How low-tech can you go?
Family believes if it was good enough for grandpa, it's good enough for them
Hector Cantu
The Dallas Morning News
February 27, 2001
If you telephone H.M. Amirkhan Oriental Rug Cleaning Co., listen closely. In the background, you may hear the faint tip-tapping of a 60-year-old Royal typewriter.
If you had called a few years back, your voice would have been coming through an old rotary phone.
"I got rid of the rotary phones because I guess we needed a touch-tone phone," says company president Ellen Amirkhan, "and we finally broke down and bought a fax machine, too."
But that's pretty much where the high-tech gizmos stop at the 11-employee company.

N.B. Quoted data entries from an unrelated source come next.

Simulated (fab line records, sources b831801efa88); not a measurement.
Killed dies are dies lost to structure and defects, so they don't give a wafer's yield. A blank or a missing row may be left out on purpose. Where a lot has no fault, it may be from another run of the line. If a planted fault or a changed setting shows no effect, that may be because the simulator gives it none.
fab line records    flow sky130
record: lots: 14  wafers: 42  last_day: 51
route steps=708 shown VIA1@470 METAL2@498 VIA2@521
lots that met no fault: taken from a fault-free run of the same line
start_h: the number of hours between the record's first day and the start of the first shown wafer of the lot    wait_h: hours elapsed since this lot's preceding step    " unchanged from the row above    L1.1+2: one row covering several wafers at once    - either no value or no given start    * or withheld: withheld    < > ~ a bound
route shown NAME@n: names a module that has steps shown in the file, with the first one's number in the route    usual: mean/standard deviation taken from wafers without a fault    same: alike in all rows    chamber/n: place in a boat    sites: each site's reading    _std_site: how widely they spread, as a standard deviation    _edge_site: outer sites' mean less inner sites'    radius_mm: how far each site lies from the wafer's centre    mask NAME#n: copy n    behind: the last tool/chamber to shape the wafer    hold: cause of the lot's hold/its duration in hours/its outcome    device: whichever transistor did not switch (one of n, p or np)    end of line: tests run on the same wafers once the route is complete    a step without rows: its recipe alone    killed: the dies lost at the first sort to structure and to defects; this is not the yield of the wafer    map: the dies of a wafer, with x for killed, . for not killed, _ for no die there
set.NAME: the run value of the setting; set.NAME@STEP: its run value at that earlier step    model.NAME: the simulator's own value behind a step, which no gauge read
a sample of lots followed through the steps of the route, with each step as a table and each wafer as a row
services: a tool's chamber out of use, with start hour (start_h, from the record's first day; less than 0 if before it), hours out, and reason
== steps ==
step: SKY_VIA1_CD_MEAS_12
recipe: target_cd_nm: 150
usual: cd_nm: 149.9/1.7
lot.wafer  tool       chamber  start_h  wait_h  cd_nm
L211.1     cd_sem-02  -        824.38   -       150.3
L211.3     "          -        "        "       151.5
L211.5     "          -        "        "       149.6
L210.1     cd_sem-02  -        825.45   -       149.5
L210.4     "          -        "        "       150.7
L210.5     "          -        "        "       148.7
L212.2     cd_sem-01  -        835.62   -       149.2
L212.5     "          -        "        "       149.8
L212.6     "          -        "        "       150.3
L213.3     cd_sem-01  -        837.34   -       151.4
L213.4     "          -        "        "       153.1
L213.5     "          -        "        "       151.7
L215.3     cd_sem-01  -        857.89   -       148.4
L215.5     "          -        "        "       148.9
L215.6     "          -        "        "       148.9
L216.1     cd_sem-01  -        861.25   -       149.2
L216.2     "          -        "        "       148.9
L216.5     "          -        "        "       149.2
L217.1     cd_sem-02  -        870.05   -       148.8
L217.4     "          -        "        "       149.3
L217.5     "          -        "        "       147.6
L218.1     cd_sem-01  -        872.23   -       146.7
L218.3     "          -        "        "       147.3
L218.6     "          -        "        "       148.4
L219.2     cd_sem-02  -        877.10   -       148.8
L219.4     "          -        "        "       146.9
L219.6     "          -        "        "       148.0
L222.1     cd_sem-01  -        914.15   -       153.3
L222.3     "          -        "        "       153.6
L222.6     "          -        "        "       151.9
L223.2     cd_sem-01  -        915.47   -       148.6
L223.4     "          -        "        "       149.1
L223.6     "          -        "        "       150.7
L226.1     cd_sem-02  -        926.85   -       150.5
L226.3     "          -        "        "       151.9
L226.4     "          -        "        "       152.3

It's not that Ms. Amirkhan dislikes modern office equipment. It's just that she doesn't see the need for it. She was among the readers who responded to our call for office workers who refuse to abandon their "low-tech" workstations.
"Here's the thing," Ms. Amirkhan explains. "When my grandfather started out, he was an orphan and had no money. Everything was done very economically, with low overhead. That philosophy was passed down to my father, and I guess it was passed down to me. If it's not broken, you don't need to fix it."
That's pretty much been the philosophy since the cleaning company was founded in 1911.
Here's what else you'll find in its offices on Ross Avenue:
A wooden typewriter desk. "It's been here all my life, and I'm 45," Ms. Amirkhan says. "My father is 74, and it's been there all his life."
Old envelopes. "We slice them open and type [work orders] on the clean side. We've been doing that forever."
Company letterhead. In the 1930s, the company ordered stationery that has lasted more than 70 years. "We have two more reams left, probably enough to last the rest of my lifetime," Ms. Amirkhan says.
Pencils, pens, paper clips, rubber bands and a stapler. And, of course, Liquid Paper. "Lots of Liquid Paper," Ms. Amirkhan says.
Here's what you won't find.
A Rolodex. "I just have a big bunch of papers hooked together with a paper clip. That's where I keep all my phone numbers."
Post-It notes. "A lot of people are using Palm Pilots and all that nonsense," Ms. Amirkhan says. "I take the back of an envelope, and I write on that."
A computer. "I haven't been able to figure out what a computer can tell me that I don't already know," Ms. Amirkhan says. "We don't have to worry about power outages or computers crashing.
"If something is not helping us deliver a better product, then I don't see a need to purchase it."
Will the company ever have a change of heart? "I don't see any change coming soon," Ms. Amirkhan says, quickly adding, "unless someone stops making typewriter ribbons."